This wasn’t the first time (or the last) that an artist has been recreated posthumously. In 2007, Celine Dion performed with a hologram of Elvis Presley. This was done on the show American Idol and “If I Can Dream” was the song performed. Presley’s performance was recreated using HD videos of him performing in the past and a scan of his face. In 2019, Presley’s ex-wife Priscilla Presley would go on to say she is in support of a 3D tour someday but said that the technology wasn’t quite there yet. But now in 2022, maybe the technology is there.

ABBA is a band that formed in the 1970s and is still releasing music in 2022. The band is going on tour for 7 months, but the members aren’t actually going to be there. The “ABBAtars” are. The group hasn’t performed in front of a crowd for 41 years, but over the course of 5 weeks, they performed while being captured digitally. The actual members wore motion capture suits (that look straight from Tron: Legacy) and performed multiple times and the footage will be pieced together to complete the perfect set. Between 500 and 1,000 visual effects, artists have contributed to the performance.  While the digital recreations are performing, a 10-piece band will be playing the music remotely, but they will be in real-time.

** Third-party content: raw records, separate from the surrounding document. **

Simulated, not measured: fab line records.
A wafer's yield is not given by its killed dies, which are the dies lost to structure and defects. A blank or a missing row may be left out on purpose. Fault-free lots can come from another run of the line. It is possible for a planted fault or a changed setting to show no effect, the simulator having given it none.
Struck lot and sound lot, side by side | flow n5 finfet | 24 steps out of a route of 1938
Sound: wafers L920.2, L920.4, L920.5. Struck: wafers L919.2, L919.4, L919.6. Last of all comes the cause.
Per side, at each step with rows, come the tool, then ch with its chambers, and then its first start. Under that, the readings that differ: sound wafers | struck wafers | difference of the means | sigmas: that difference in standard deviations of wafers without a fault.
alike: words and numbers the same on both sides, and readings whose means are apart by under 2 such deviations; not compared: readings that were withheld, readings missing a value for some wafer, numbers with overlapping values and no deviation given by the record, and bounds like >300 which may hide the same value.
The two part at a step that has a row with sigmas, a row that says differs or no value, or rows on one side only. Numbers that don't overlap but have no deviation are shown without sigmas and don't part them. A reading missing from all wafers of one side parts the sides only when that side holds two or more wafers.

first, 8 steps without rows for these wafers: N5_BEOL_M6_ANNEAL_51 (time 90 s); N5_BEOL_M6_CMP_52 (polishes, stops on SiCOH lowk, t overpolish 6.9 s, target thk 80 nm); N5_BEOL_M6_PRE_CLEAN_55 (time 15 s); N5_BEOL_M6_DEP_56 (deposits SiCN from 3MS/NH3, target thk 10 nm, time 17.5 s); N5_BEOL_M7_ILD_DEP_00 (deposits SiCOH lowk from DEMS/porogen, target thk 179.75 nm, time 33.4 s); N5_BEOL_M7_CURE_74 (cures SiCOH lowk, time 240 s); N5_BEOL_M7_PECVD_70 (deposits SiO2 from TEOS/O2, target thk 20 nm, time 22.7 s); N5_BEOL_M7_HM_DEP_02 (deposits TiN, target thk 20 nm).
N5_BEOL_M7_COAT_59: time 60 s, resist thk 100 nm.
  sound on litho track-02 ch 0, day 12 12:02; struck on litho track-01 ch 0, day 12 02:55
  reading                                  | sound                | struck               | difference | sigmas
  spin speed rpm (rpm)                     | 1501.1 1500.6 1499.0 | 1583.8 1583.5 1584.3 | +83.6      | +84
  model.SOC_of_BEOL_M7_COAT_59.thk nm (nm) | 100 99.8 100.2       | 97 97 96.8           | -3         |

What ABBA is trying to accomplish is a marvelous feat of technology. It will give the fans an experience that they have never seen before and does not have the same limitations as their real-life counterparts do. The Gorillaz in 2010 had a virtual performance that blew fans away at the time and technology has just advanced since then. There have been numerous holograms or projections of artists over the past 2 decades. Are you interested in attending a concert performed by holograms? It may be the future.